Pope Francis has postponed a trip to Lebanon initially planned for June over health concerns, Lebanon's tourism minister Walid Nassar said Monday.
Nassar did not elaborate on the "health reasons" behind the postponement, but the pope who has suffered from pain in his knee was seen using a wheelchair for the first time at a public event Thursday.
"Lebanon received a letter from the Vatican officially informing it of the decision to postpone the scheduled visit of the Pope to Lebanon," Nassar said in a statement published by the official National News Agency.
The pope's "foreign visits and scheduled appointments... have been postponed for health reasons," said Nassar, who heads a committee tasked with preparing for the trip.
The Vatican's press office confirmed the trip would not take place as planned, without providing a reason.
It is still the pope's "firm intention" to visit Lebanon at a later date, the office added.
The Vatican had never confirmed the visit but the Lebanese presidency in April said the 85-year-old pontiff would visit Lebanon in June.
A Vatican source told AFP the pontiff's trip to the Democratic Republic of Congo and South Sudan in July would still go ahead.
Francis has been suffering for months with pain in his right knee that forced him to cancel numerous engagements and from presiding over some religious celebrations.
The Vatican has not said officially what the problem is, although sources have told AFP he has chronic arthritis.
The pope himself has also spoken of an injured ligament in his knee.
He told Italian daily Corriere della Sera in an interview published last week that he would undergo an "intervention with infiltration".
And in April, the pontiff told a newspaper in Argentina that he was treating his knee pain by putting ice on it and taking some painkillers.
His visit to Lebanon, following its May 15 parliamentary elections, would have been the third by a pope to the country since the end of the 1975-1990 civil war.
Pope Benedict XVI visited in 2012, to appeal for peace months after the start of the civil war in neighbouring Syria, while Pope John Paul II came in 1997.

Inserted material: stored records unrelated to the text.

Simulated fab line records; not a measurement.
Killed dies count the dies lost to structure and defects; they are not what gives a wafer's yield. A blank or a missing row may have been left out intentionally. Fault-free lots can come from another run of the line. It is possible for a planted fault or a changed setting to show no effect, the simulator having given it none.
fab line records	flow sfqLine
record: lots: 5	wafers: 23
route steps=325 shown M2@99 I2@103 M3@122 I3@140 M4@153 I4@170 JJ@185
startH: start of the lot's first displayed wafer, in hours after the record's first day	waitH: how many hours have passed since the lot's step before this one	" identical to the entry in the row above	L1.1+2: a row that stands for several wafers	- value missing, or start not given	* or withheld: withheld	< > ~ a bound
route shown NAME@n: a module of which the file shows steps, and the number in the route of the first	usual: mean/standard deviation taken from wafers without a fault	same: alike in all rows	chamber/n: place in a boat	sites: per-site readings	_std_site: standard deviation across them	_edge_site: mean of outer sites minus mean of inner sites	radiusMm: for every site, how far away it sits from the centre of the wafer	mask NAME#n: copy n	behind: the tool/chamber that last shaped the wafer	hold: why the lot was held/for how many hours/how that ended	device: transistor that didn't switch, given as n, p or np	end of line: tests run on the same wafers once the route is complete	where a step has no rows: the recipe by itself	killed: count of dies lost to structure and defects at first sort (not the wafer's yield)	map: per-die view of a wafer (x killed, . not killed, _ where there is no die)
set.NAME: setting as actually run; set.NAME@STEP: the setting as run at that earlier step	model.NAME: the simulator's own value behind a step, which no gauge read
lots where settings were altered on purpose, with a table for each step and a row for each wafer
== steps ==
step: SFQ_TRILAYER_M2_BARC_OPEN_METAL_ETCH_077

Lebanon, home to one of the largest Christian communities in the Middle East, has been gripped by an unprecedented economic downturn since 2019, with more than 80 percent of the population now living in poverty.
Francis, who has received Lebanon's president and prime minister in the Vatican in recent months, had previously promised to visit the country and repeatedly expressed concern over its worsening crises.